# Is it necessary to decant eos from aluminum to dark glass bottles?



## MagicalMysterySoap (Aug 2, 2014)

Sorry if I am in the wrong category but didn't know where to ask. I am about to make my first order from NDA. I have ordered eos in the past from other suppliers in small quantities and have always received them in amber glass bottles. Nda uses aluminum in 16oz and above and was wondering if it was really necessary to purchase amber bottles for them?


----------



## cmzaha (Aug 2, 2014)

No it is not. Light will not penetrate the aluminum bottles and I love them. Better than glass falling and breaking all over the floor


----------



## MagicalMysterySoap (Aug 2, 2014)

Really? So they are just  in their faq about how the epoxy resin lining inside of them will mess with the fragrance?


----------



## newbie (Aug 2, 2014)

How strange that they would package their EO's in a container that they know would mess with their product. Have you tried calling them to ask about it? I have not used anyone who packages in aluminum so I am curious to hear the ins and outs of this.


----------



## sagehill (Aug 31, 2014)

newbie said:


> How strange that they would package their EO's in a container that they know would mess with their product.
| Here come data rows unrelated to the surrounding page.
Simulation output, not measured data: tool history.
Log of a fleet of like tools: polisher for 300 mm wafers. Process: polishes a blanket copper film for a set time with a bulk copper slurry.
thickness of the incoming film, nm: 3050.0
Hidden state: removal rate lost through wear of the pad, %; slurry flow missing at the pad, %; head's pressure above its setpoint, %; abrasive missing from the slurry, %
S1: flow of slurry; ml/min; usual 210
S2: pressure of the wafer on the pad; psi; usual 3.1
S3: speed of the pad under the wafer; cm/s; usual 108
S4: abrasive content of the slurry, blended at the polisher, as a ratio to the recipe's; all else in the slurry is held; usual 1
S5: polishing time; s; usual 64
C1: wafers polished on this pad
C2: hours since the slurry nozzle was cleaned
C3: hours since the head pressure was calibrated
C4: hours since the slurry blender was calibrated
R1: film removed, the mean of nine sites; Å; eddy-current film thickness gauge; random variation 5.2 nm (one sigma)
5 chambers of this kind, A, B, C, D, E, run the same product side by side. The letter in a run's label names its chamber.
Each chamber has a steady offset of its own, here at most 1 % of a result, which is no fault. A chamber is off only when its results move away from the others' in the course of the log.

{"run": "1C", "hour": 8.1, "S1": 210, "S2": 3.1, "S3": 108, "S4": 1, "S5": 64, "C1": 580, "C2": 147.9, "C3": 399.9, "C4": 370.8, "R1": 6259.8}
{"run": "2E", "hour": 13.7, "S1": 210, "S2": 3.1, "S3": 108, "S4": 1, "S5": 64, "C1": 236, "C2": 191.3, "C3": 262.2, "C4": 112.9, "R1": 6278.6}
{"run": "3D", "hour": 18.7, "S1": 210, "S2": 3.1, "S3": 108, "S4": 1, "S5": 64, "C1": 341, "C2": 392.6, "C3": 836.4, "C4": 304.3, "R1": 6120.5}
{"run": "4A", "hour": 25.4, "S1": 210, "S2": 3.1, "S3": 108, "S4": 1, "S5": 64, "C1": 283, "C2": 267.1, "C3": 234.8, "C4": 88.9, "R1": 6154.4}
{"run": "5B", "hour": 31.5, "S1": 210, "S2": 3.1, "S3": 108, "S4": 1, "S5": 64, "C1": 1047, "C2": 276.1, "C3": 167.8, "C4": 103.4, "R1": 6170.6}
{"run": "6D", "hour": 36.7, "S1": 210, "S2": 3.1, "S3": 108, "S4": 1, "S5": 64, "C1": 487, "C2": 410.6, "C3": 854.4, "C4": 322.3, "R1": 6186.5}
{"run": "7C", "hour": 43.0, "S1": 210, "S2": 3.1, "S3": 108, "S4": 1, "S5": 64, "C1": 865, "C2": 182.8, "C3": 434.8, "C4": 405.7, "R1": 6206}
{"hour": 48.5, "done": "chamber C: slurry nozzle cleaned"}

The way I understand it is, these bottles are for shipping large amounts of EOs... they're very light compared to glass of the same size and unbreakable, but everything I've ever read on them says to switch to glass upon receipt.

http://www.pinterest.com/pin/create/extension/


----------



## LunaSkye (Aug 31, 2014)

Maybe there is a lining in the aluminum container (you should call the company to ask), but I would store it in the bottles ASAP. EOs can eat through plastic, which will ruin the qualities of the oil. To my knowledge, the lining that is used in canned food & beverages is a type of plastic. If that is the same plastic used to line your aluminum containers, then I would not suggest risking it. The following links seemed helpful in terms of using and storing EOs.

http://www.aromaweb.com/articles/storing.asp

http://birchhillhappenings.com/aromatip/9810cleanglass.htm


----------



## ahutchins9 (Sep 14, 2015)

Old thread and maybe you have found your answer already but I have always left them in the NDA aluminum bottles with no problem


----------